The Herb Garden Feature Article
Exploring the Five Senses Through Herbs
In this feature article, Linnaeus Gardener Jane Baker interviews Allison Warning, Herb Garden Curator. Allison's responses are in bold.
is especially pleasing to the eye.
Jane: I’d like to help our readers enjoy the Herb Garden through as many senses as possible. Let’s start out with an obvious one – the sense of smell. What herb comes to mind first if you want one that is delightfully fragrant?
Allison: The ones that are most pronounced would be rosemary, then lavender.
And what others appeal to your sense of smell?
Basil smells great. They all do – thyme exudes a lovely fragrance as soon as you cut it. I’d include lemon balm or any other lemon-scented herb.
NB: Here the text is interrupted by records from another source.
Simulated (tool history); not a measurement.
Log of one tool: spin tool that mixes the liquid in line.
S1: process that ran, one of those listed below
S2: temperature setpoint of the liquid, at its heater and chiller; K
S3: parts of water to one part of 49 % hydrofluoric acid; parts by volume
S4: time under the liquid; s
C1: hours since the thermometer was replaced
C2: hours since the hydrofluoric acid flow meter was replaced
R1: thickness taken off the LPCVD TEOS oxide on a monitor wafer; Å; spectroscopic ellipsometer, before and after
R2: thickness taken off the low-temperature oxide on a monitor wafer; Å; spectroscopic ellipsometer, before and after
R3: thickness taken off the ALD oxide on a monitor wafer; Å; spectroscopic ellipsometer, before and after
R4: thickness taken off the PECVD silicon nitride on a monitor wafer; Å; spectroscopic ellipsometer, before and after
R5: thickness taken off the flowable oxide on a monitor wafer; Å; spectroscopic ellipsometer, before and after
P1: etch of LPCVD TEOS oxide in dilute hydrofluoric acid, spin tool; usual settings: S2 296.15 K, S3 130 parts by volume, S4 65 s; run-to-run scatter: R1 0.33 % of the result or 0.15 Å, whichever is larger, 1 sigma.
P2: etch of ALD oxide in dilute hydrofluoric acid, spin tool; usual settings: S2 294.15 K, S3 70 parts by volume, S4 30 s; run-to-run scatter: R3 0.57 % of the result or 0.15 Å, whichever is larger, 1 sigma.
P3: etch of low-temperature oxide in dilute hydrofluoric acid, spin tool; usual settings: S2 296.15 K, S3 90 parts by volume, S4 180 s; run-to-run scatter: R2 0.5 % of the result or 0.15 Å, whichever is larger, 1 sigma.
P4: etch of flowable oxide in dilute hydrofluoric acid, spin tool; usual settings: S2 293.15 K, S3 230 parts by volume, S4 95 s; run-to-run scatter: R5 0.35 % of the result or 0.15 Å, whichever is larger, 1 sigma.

What about one that has an unpleasant smell? Are there any of those in our Herb Garden?
That depends on personal tastes – one gardener thinks one of our rosemary plants smells like turpentine. Citronella isn’t pleasant particularly. Some have very little fragrance, but we have no skunk herbs in our garden.
Oh yes, there’s chocolate-scented daisy. In the morning breeze it smells of chocolate, but it doesn’t taste like chocolate. There are scented geraniums too; the lemon is the most pronounced. Of all the scents in the garden, lemon is the easiest to recognize and is true to its name.
What’s the best way to enhance the natural smell of an herb?
Crush the leaves to allow the oils to come out. You can do that by hand as you stroll through the garden.
Herbs wilt and lose their aroma after they’re harvested. How should we preserve them to enjoy their fragrance for a longer time?
The only way to enjoy the fragrance of an herb long term is to buy the oils. People have learned how to extract the oils and package them as essential oils. These oils are added to dried herbs (like roses) for potpourri.
Flavor is different. You can maintain the flavor. To maintain flavor (and some slight scents), dry herbs and keep them in an airtight container out of direct sunlight. Dry them in bunches hanging upside down, laid out flat, in a very low oven, or in the microwave. When I trim my growing herbs, I lay the trimmings out on a tray and let them dry for at least a week. Then I store the dried herbs in zipper bags.
Freeze herbs in ice cubs for use in drinks. Edible flowers are great to use that way. There is a list of edible flowers in the Herb Book inside the Barn. Visitors are welcome to browse through the book.
Taste
Okay, let’s move on to the sense of taste; that one ought to be easy too. Lots of herbs are considered culinary necessities by good chefs. Which ones do we have in our Herb Garden?
We have what I consider the basics: thyme, oregano, rosemary, marjoram, and basil.
In June, we did a demonstration on how to make basic pesto, and how to make herb butter. Herb butter can be used anywhere you would use a pat of butter. You can freeze it in plastic wrap and then slice off what you need. It’ll keep for about six months. We also tasted pestos and an herb butter with rose petals that would go with sweet bread like cranberry bread.
I know that many decaffeinated teas are made from herbs; do we have some of those?
Yes. We have all the mints and you can use lots of others herbs for teas. We have chamomile, scented geraniums, lemon balm, lemon grass, and bee balm that can be used to make herbal tea.
How are they preserved and prepared for making tea?
Drying for teas is just the same as drying for cooking.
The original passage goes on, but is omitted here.